12 Steps to doing Business with the Federal Government
Step 1: Identify your NAICS code(s)
It is necessary to know the North American Industry Classification System (NAICS) code and the Federal Supply Classification (FSC) code for your product or service. Most federal government product/service listings and procurements are identified by these codes.
Step 2: Determine if the Federal Government purchases what you sell
Conducting basic market research in the federal market is relatively stress-free, inexpensive and fast. By accessing the Federal Procurement Data System website you will be able to identify what the government has purchased, which agency bought it, who sold it, how much was the contract for and the effective dates of the award.
Step 3: Obtain a DUNS Number from Dun & Bradstreet
This is a business identification number that is used much like your social security number. This is a cost free service for companies wanting to do business with the federal government. If you do not have one, contact Dun and Bradstreet at http://fedgov.dnb.com/webform. If you are unable to obtain the DUNs number through their webpage, feel free to use our DUNs number request form.
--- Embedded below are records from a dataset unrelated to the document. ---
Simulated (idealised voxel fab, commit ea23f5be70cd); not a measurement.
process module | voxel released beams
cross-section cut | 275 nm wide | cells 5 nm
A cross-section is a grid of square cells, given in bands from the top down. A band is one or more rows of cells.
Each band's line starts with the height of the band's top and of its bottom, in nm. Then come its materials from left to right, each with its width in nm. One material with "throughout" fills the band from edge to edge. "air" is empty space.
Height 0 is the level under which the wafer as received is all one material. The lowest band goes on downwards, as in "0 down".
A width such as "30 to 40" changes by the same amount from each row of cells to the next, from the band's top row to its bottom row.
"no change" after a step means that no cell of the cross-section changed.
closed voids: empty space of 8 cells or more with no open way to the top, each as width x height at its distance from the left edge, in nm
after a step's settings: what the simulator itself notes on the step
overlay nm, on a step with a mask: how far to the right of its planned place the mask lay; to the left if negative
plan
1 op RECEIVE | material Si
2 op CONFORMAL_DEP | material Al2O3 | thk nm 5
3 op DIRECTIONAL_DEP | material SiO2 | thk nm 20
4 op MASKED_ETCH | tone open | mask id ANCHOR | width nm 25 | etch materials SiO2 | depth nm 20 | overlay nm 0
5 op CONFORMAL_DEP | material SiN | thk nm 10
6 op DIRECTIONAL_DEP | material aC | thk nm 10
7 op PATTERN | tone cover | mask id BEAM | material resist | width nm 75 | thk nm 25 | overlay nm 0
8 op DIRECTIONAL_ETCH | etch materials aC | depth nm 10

Step 4: Register in the System for Award Management (SAM)
You must be registered in SAM to be awarded a contract from any federal civilian or military agency. You can complete this process in www.sam.gov. This is a free service.
Step 5: Determine if your firm qualifies for 8(a), SDB or HUBZone certification
These certifications are detailed at www.sba.gov. Firms with these certifications may compete for set-aside contracts. Check the Table of Small Business Standards to determine if your business is considered small.
Step 6: Begin to search for federal government procurement opportunities
Identify current procurement opportunities in your product or service area by checking at the FedBizOpps website, the federal civilian and military government single point of entry for many opportunities over $25,000. Once you start to search for current open bids you will get a good feel for the market for your products and services.
Step 7: Familiarize yourself with both the federal Civilian and Department of Defense (DoD) contracting legal procedures
The Federal Acquisition Regulations (FAR) and the Defense Federal Acquisition Regulation Supplement (DFARS) are the two main legal regulations for federal acquisitions.
Step 8: Investigate if getting on the GSA Schedule is right for you
Federal agencies can use General Services Administration Federal Supply Service Schedule Contracts to make purchases. These pre-approved contracts are used to buy commonly used products, services, and solutions needed to fulfill their missions and day-to-day operations.
Step 9: Familiarize yourself with the forecasts for your targeted agencies
Each federal agency typically produces an Annual Procurement Forecast as required by the Small Business Act, which is maintained by their Office of Small and Disadvantaged Business Utilization (OSDBU) or equivalent. Use these forecasts to determine if they are good prospects for you.
Step 10: Explore subcontracting opportunities
Regardless of your product or service, it is important that you do not neglect a very large secondary market - subcontracting opportunities through prime contractors. Although there is no single point of entry for subcontracting opportunities in the federal civilian procurement marketplace, SBA is a valuable source for obtaining information on subcontracting opportunities.
For DoD -The SADBU Website lists all major DoD prime contractors by state and provides a point of contact (Small Business Liaison Officer) within each firm. Investigate potential opportunities with these firms. Many of these firms also have websites that may be useful. Partnering with a prime contractor as their subcontractor can be an excellent entry platform to the federal marketplace.
Step 11: Investigate government programs
There are several SBA programs that may be of interest to you, such as the 8(a) Business Development Mentor-Protégé Program, the Small Business Innovation Research Program, Small Business Technology Transfer Research Program and the Technology Resources Network. www.sba.gov.
There are several DoD programs, some derived from the aforementioned programs, that may also be of interest to you, such as the Mentor-Protégé Program, the Small Business Innovation Research Program, and the Historically Black Colleges and Universities and Minority Institutions Program. Information on these and other programs is available on the SADBU Website. http://www.acq.osd.mil/sadbu/.
Step 12: Market your firm to the right contacts
Identify your prospective government customers, research their requirements, and familiarize yourself with the procurement regulations and strategies. There are many procuring organizations to consider, and educating yourself about their roles and missions will be no small task, but essential nonetheless.